Real-Time Data Streaming with Apache Kafka

Kafka is everywhere in data engineering. It's in every modern data stack diagram, every job description, and every architecture review. But most tutorials show you a docker-compose file and call it production-ready. Here's what actually matters when you're running Kafka at scale.

Understanding Kafka's Core Model

Before touching configuration, internalize the data model: Kafka is a distributed, partitioned, replicated commit log. Producers write records to topics. Topics are divided into partitions. Partitions are replicated across brokers. Consumers read from partitions, and their position (offset) is tracked per-consumer-group.

Everything else — throughput, ordering guarantees, consumer lag, replication — flows from this model. Understanding it deeply lets you reason about behavior without consulting the docs for every issue.

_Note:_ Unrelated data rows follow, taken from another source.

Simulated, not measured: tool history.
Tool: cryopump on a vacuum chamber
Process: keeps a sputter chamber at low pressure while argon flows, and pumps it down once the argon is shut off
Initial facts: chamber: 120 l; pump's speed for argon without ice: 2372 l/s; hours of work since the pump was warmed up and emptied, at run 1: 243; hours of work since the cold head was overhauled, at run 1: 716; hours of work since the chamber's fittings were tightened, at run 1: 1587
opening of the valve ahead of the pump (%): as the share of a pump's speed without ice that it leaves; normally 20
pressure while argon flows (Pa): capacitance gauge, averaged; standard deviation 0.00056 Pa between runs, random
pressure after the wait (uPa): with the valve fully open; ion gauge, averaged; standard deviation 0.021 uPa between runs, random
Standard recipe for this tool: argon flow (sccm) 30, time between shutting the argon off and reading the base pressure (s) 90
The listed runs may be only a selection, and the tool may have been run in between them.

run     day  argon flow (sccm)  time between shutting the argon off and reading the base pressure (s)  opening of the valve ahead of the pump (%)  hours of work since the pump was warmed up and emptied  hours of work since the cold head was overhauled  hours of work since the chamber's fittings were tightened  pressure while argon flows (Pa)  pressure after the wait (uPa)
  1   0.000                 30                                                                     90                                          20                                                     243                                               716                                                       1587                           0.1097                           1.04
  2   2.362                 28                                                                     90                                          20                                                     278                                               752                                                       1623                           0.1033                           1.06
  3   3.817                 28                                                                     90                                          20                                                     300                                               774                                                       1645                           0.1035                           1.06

# Topic design: partitions determine max parallelism
# Rule of thumb: target_throughput / throughput_per_partition
# Measure your throughput_per_partition in staging first

kafka-topics.sh --create \
  --bootstrap-server broker:9092 \
  --topic orders \
  --partitions 12 \
  --replication-factor 3 \
  --config retention.ms=604800000 \        # 7 days
  --config min.insync.replicas=2 \         # Safety
  --config compression.type=lz4            # ~4x compression

Producer Configuration for Reliability

The default producer settings are optimized for throughput, not reliability. For production data pipelines, you need to be explicit about your durability guarantees.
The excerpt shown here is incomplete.